Analysts say it's also the chief reason Americans are fleeing the stock market as if it's 2008 all over again. Retail investors pulled $36 billion out of U.S. stock funds in August, according to preliminary data from the Investment Company Institute. That's second only to the $47 billion withdrawn from U.S. stock funds at the height of the financial crisis in October 2008.
"The swings themselves have eroded the confidence of investors," said Jeff Kleintop, chief market strategist at LPL Financial. "It's the sign of a market and an economy not on sound footing."

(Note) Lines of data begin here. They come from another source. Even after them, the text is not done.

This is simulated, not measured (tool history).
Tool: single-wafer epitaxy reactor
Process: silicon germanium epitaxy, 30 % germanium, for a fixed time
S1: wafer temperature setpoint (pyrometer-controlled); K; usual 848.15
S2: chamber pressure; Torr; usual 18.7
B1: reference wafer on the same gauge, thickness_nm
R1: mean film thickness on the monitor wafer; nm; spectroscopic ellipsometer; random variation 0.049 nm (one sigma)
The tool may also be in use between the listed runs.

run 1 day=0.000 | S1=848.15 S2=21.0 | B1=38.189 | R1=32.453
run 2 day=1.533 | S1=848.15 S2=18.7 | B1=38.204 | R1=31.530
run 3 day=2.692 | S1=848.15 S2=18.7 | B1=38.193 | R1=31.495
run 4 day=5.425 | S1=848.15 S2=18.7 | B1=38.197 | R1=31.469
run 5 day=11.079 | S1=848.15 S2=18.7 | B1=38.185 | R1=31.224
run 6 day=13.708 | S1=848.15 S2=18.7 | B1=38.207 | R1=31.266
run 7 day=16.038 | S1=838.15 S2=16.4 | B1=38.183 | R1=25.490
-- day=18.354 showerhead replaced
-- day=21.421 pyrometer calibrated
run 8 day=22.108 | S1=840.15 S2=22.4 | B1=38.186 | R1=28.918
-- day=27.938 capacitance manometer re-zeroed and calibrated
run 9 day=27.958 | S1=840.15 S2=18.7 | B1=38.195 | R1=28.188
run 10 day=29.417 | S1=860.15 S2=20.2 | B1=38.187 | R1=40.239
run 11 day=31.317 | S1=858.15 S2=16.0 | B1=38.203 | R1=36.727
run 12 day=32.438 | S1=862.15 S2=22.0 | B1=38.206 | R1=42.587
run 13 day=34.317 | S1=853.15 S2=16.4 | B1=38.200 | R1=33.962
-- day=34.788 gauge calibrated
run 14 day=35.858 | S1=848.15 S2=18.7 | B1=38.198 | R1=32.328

Sica, the wealth manager, told his clients to leave no more than 10 percent of their savings in stocks at the end of May on the belief that markets would slide as the Federal Reserve's efforts to help the economy came to an end in June. The stock market's drop since then has failed to lure Sica and his clients back in. In fact, he's told his clients to get the rest of their money out.
In the past, a rally like the 5 percent one in the week ending Sep. 16 would be enough to cause Sica's phone to ring with calls from clients wanting to shift more money into stocks. "They'd have the sense their missing out on something," Sica said. In recent weeks, stock market surges are followed by clients calling to say "`Please keep me out,'" he said.
"This is the first time in 20 years that I'm totally out of stocks, unfortunately. Just because something declines, it doesn't mean it will ever come back."